* [RFC -v4 PATCH 0/3] directed yield for Pause Loop Exiting
@ 2011-01-13 5:21 Rik van Riel
2011-01-13 5:22 ` [RFC -v4 PATCH 1/3] kvm: keep track of which task is running a KVM vcpu Rik van Riel
` (3 more replies)
0 siblings, 4 replies; 9+ messages in thread
From: Rik van Riel @ 2011-01-13 5:21 UTC (permalink / raw)
To: kvm
Cc: linux-kernel, Avi Kiviti, Srivatsa Vaddagiri, Peter Zijlstra,
Mike Galbraith, Chris Wright
When running SMP virtual machines, it is possible for one VCPU to be
spinning on a spinlock, while the VCPU that holds the spinlock is not
currently running, because the host scheduler preempted it to run
something else.
Both Intel and AMD CPUs have a feature that detects when a virtual
CPU is spinning on a lock and will trap to the host.
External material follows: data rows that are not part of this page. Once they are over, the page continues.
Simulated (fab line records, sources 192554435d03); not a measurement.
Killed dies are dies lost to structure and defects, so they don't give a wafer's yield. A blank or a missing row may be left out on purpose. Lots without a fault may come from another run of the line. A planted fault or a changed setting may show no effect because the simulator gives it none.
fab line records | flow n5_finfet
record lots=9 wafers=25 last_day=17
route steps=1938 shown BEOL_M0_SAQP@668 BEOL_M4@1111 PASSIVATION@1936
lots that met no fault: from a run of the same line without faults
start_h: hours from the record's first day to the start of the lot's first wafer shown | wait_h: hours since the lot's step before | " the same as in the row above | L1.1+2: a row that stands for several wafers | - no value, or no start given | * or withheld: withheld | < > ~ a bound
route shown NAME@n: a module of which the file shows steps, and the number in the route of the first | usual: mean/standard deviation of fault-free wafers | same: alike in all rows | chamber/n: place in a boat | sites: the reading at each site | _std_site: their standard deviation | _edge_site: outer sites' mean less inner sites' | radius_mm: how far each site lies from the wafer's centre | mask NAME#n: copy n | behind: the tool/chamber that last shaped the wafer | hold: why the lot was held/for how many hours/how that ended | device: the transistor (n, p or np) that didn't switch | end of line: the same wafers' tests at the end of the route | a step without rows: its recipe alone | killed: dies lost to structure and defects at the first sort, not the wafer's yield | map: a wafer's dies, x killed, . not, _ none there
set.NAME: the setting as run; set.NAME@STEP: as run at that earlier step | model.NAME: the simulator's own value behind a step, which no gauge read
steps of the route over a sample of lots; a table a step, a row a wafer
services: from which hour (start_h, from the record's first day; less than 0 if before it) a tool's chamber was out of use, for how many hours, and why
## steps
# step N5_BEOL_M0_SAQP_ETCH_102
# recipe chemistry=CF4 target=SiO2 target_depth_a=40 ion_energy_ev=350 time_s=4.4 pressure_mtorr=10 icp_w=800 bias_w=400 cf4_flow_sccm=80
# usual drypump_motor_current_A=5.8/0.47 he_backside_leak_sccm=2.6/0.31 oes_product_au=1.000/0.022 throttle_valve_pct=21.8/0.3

The current KVM code sleeps for a bit whenever that happens, which
results in eg. a 64 VCPU Windows guest taking forever and a bit to
boot up. This is because the VCPU holding the lock is actually
running and not sleeping, so the pause is counter-productive.
In other workloads a pause can also be counter-productive, with
spinlock detection resulting in one guest giving up its CPU time
to the others. Instead of spinning, it ends up simply not running
much at all.
This patch series aims to fix that, by having a VCPU that spins
give the remainder of its timeslice to another VCPU in the same
guest before yielding the CPU - one that is runnable but got
preempted, hopefully the lock holder.
v4:
- change to newer version of Mike Galbraith's yield_to implementation
- chainsaw out some code from Mike that looked like a great idea, but
turned out to give weird interactions in practice
v3:
- more cleanups
- change to Mike Galbraith's yield_to implementation
- yield to spinning VCPUs, this seems to work better in some
situations and has little downside potential
v2:
- make lots of cleanups and improvements suggested
- do not implement timeslice scheduling or fairness stuff
yet, since it is not entirely clear how to do that right
(suggestions welcome)
--
All rights reversed.
^ permalink raw reply [flat|nested] 9+ messages in thread
* [RFC -v4 PATCH 1/3] kvm: keep track of which task is running a KVM vcpu
2011-01-13 5:21 [RFC -v4 PATCH 0/3] directed yield for Pause Loop Exiting Rik van Riel
@ 2011-01-13 5:22 ` Rik van Riel
2011-01-13 5:26 ` [RFC -v4 PATCH 2/3] sched: Add yield_to(task, preempt) functionality Rik van Riel
` (2 subsequent siblings)
3 siblings, 0 replies; 9+ messages in thread
From: Rik van Riel @ 2011-01-13 5:22 UTC (permalink / raw)
To: kvm
Cc: linux-kernel, Avi Kiviti, Srivatsa Vaddagiri, Peter Zijlstra,
Mike Galbraith, Chris Wright
Keep track of which task is running a KVM vcpu. This helps us
figure out later what task to wake up if we want to boost a
vcpu that got preempted.
Unfortunately there are no guarantees that the same task
always keeps the same vcpu, so we can only track the task
across a single "run" of the vcpu.
Signed-off-by: Rik van Riel <riel@redhat.com>
---
- move vcpu->task manipulation as suggested by Chris Wright
include/linux/kvm_host.h | 1 +
virt/kvm/kvm_main.c | 2 ++
2 files changed, 3 insertions(+), 0 deletions(-)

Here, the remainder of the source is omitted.